This Is PR? . . .

From here:

“ATI said in front of 150+ journalists that the R600XT won’t be able to compete with the Geforce 8800 GTX. The dream is dead and Radeon HD 2900 XT won’t be able to catch up with the six month old Geforce 8800 GTX.

“ATI said that R600XT, Radeon HD 2900XT has about the same performance as the 8800 GTS. Radeon HD 2900 XTX won’t be launched in mid may and will be delayed to Q3 2007.”

You fly 150 press people to Tunisia to say that?

And yes, they’re not going to be on time, either.

AMD paid over five billion dollars for this?

And not a word about Barcelona.

In contrast, we see this about Intel.

“However, industry sources recently told TG Daily that a whole bunch of non disclosure agreements (NDAs) for the pre-release and distribution of 45 nm processors are already in place and carry a July 15 expiration date. “Pre-release”, of course, does not mean that Intel will launch the processor at this time; however, we received confirmation from our sources that initial sample shipments of Penryn are scheduled to begin late in Q2 and early Q3. We also expect the NDAs also to apply to the press, which means that first real-world Penryn benchmarks are likely to be published on July 15.”

I don’t think this means you’re going to be to buy a Penryn July 16, but you’ll probably know all about them July 16, just in time for people to decide between them and the K10s. If that’s too long a wait, take a look at XTremesystems.org occasionally, starting maybe a month from now. 🙂

Now AMD could have beaten Intel to the punch by months by making some K10 machines freely available to those temporary Tunisians, and give them something better to write than “Our video cards are going to suck.”

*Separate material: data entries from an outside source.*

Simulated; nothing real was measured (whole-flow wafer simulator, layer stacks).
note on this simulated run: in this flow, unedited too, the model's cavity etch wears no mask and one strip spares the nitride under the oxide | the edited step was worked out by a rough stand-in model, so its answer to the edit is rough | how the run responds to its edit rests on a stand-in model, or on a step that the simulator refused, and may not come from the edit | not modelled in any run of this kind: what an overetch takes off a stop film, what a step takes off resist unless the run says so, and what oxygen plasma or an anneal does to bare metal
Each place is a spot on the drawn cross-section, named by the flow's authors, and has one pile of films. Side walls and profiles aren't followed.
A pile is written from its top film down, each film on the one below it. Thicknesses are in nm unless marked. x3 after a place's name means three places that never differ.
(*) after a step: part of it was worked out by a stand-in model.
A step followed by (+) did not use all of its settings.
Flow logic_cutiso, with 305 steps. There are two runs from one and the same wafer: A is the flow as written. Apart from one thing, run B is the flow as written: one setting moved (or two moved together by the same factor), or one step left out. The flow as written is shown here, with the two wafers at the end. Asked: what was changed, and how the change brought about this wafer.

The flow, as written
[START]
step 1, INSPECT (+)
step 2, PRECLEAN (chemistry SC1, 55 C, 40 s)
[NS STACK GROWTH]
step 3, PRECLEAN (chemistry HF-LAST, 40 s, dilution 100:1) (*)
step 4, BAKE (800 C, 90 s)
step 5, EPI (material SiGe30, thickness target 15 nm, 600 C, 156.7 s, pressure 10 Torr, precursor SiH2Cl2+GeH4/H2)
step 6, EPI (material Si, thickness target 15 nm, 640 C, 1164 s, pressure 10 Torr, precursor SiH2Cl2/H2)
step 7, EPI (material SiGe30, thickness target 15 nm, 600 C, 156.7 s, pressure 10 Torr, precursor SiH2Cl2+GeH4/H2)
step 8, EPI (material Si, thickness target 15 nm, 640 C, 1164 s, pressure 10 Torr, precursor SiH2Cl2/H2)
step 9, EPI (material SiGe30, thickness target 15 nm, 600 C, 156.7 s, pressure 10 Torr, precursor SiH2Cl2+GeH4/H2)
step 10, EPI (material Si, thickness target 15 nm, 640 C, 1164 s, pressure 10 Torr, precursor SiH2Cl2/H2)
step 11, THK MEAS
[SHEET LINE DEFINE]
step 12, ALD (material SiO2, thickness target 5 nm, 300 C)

And if they did that, the financial people, God forbid, might actually like that, and maybe be more willing to buy your $2 billion issue, and maybe think twice about downgrading your debt from junk to “this may turn into trash.”

And maybe it’s just echoes of Good Friday in my head, but when I read that AMD planned to webcast its annual shareholder meeting, my first thought was cries of “Crucify, crucify” from the crowd. 🙂

OK, “Crucify” isn’t going to happen, and I’m not recommending it, but imagine somebody yelling, “Bulldung” during the meeting, and someone recording it. That ought to be popular on YouTube.

There is no, repeat, no legitimate business reason for AMD to withhold this kind of information if they have the real deal. This has nothing to do with satisfying geek curiosity; it has everything to do with the financial health of the company.

No adequately aware (and relatively sane) person can draw any other conclusion from AMD’s actions up to this point than to conclude that, for whatever reason, clock speeds, bugs, yields, other problems with process technology or design or something, K10s aren’t the real deal at the moment.

Because if that isn’t the case, if AMD does have the goods ready, doing what they’ve been doing would be so insane that every major exec should be sued and fired.